Control flow of the first process resulted from the proposed method

In the following, the characteristics of experiments and the results of implementing the proposed method on the experiment sets are explained.

6.1 Results

In Tables 7, 8, and 9, the specifications of the eight experiments carried out on the first, second, and third processes are listed, respectively. These tables show the number of input cases fed into the process in each experiment along with the likelihood of activities being fired and the noise percentage variations. For the probability of activities being fired, each row belongs to a choice structure. For instance, in Table 9, which belongs the third process, three rows correspond to the probability of activities being fired. These three rows show the existence of three choice structures in the third process model, and each row shows the probability of the activities being fired in a choice structure.
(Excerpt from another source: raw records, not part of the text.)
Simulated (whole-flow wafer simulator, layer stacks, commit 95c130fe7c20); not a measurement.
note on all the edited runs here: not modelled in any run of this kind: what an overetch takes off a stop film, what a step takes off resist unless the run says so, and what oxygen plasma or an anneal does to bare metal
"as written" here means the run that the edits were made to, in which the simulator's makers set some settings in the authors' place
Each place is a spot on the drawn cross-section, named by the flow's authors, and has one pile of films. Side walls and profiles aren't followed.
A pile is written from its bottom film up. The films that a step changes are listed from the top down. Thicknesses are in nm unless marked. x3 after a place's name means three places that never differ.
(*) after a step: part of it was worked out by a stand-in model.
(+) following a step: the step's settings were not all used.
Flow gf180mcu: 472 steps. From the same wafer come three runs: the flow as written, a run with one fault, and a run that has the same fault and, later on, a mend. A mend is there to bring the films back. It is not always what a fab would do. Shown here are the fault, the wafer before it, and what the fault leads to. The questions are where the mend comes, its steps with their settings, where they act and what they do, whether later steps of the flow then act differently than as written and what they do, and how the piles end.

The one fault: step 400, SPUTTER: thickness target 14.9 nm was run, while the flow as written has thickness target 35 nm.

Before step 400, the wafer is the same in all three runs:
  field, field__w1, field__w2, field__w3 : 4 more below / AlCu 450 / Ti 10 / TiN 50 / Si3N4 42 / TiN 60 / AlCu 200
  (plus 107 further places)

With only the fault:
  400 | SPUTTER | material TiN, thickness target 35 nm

Table 7 The specifications of the experiments carried out in the first process
Table 8 The specifications of the experiments carried out in the second process
Table 9 The specifications of the experiments carried out in the third process

Figures 11, 12, and 13 show the Precision, Recall, and F-measure values for each of the eight experiments on the first, second, and third processes, respectively. In these diagrams, the horizontal axis indicates the experiment number and the vertical axis shows the Precision, Recall, and F-measure values.

Fig. 11
figure 11

Results from the experiments in the first process

Fig. 12
figure 12

Results from the experiments in the second process

Fig. 13
figure 13

Results from the experiments in the third process

In the first four experiments, the noise for each process is set to zero (Tables 7, 8, and 9). However, the rate of cases fed into the process and probability of activities being fired in these four experiments are variant. In the second four experiments, a noise percentage is applied to the event logs. As seen in Figs. 11, 12, and 13, the results from the first four experiments on each process are the same. However, in the second four experiments, the efficiency of results partly declines with an increase in noise. Therefore, the number of cases fed into the process and the probability of activities being fired change the trend in the event log but do not affect the results of the proposed method. The only factor influencing the performance of this method is noise.

After studying the determining factors, the number of cases fed into the process and the probability of activities being fired are ruled out in this step and only noise percentage is taken into account. Next, the performance of the proposed approach is compared to the performances of the alpha, heuristic mining, and alpha plus algorithms. These three algorithms are all implemented as plug-ins in ProM. Therefore, all event logs containing the noise generated per process are entered onto ProM software. Afterward, each of the three algorithms is applied to the inputs to measure the Precision, Recall, and F-measure of the results. In Figs. 14, 15, and 16, the ratio of the F-measure value to the noise percentage is presented per selected algorithm along with the results from the application of the proposed method to all three processes. In these diagrams, the horizontal axis shows the noise percentage and the vertical axis indicates the F-measure value.

Fig. 14
figure 14

F-measure-to-noise (%) ratio in the first process

Fig. 15
figure 15

F-measure-to-noise (%) ratio in the second process

Fig. 16
figure 16

F-measure-to-noise (%) ratio in the third process

6.2 Discussion

Figures 11, 12, and 13 suggest that in the first four experiments on each process, the results remain unchanged. In these experiments, noise is zero and only the input cases and the probability of activities being fired, change. In the next four experiments, noise is added to the event log, and the increase in noise undermines the results efficiency. Therefore, as seen in Figs. 11, 12, and 13, the number of input cases and the probability of activities being fired do not affect the results from the proposed method, and noise is the only determinant.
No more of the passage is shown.